Wakf board sticks to no-review stand

Board also resolved to wait for the offer of a 5-acre plot from the government before discussing the matter further
A Hindu devotee prays on the banks of Saryu River after the sunset in Ayodhya on November 10, 2019.

Piyush Srivastava   |   Lucknow   |   Published 26.11.19, 08:41 PM

The Uttar Pradesh Sunni Central Wakf Board on Tuesday decided against filing a review plea against the Supreme Court’s verdict in the Ramjanmabhoomi-Babri Masjid case, saying it was sticking to the stand it had taken before the November 9 judgment.

The board also resolved to wait for the offer of a five-acre plot from the government — as the court had ordered — before discussing the matter further.

“The UPSCWB had said earlier it would accept the decision of the Supreme Court, even if it went against the Muslim side. Sticking to our previous stand, we decided to accept the court’s order. We are not going to file a review petition against the order,” board chairman Zufar Ahmad Farooqui told reporters after a meeting of the board.

“It was decided we would take a final call on accepting the five acres only after receiving such an offer,” Farooqui added.

“It was also decided that henceforth only I would be authorised to speak to the print and electronic media on this issue. Other members have been asked not to make any comment on this dispute or else disciplinary action would be taken.”

The five-judge bench had unanimously awarded the disputed site in Ayodhya to Ram Lalla Virajman (baby Ram) and empowered the Centre to build a temple there but ruled that the demolition of the Babri Masjid was “an egregious violation of the rule of law”.
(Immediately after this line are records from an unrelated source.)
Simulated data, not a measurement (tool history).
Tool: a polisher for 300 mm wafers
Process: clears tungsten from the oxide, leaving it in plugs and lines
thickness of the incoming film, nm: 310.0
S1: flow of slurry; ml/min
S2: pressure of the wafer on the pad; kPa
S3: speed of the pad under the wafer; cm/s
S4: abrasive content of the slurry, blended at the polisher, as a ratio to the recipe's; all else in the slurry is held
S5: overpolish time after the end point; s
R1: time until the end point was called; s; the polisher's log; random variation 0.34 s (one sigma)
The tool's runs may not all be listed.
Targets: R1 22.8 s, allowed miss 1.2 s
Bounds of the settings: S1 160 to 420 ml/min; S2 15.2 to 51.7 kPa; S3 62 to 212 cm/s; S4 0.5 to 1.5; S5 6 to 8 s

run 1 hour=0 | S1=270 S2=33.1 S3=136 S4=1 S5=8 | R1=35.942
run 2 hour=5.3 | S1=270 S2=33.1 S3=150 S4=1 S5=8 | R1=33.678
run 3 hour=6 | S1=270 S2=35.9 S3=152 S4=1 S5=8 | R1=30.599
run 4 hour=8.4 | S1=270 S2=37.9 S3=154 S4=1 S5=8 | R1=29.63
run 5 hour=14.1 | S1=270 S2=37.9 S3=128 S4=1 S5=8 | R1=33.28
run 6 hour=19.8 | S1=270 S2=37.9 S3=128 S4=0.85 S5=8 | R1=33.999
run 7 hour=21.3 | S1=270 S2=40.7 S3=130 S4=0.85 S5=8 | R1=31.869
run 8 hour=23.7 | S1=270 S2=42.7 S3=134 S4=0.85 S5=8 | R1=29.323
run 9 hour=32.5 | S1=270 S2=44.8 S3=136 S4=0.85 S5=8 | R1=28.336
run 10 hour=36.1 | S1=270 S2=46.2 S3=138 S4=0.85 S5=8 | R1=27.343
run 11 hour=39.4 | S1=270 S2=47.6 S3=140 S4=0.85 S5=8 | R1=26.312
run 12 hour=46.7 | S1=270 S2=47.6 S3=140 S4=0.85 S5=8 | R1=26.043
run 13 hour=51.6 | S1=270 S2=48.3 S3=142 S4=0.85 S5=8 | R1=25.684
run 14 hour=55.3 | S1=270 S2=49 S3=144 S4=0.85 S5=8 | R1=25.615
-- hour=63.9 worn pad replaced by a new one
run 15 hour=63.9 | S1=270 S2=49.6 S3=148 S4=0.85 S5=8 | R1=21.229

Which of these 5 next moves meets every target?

The constitution bench asked the government to allot the wakf board a five-acre plot in Ayodhya, outside the disputed 2.77 acres, to build a mosque.

Barely half an hour before Farooqui emerged from the board’s Mall Avenue office in Lucknow, Abdul Razzaq Khan, a lawyer and board member said two members associated with the Samajwadi Party had ditched the community.

“There were seven out of eight members, including the two SP leaders, and they sided with those who were against filing the review petition. I was the only member at the meeting who was in favour of going with the decision of the All India Muslim Personal Law Board to file a review petition,” Razzaq told The Telegraph.

SP MP Tazeen Fatima did not attend the meeting but had sent a representative. MLA Abrar Ahmad was present.

“Mulayam Singh Yadav, the SP founder, and his son Akhilesh Yadav, the party president now, are agents of the BJP government,” Razzaq said.

“Unfortunately, our Muslim brothers in the state don’t understand this and support the SP in elections.”

A source in the board told this newspaper: “We were told by one of the two (SP) members that Akhilesh personally called them last night and asked them to obey Farooqui.”

Neither Mulayam nor son Akhilesh was available for comment but party spokesperson Rajendra Chaudhary said: “We are not involved in the proceedings of the board at any level.”

Asked if the board’s decision would have any impact on the other Muslim plaintiffs in the case, Razzaq said the wakf board was only one of the nine petitioners in the case. “The court has to hear the review petition even if one (of them) files it.”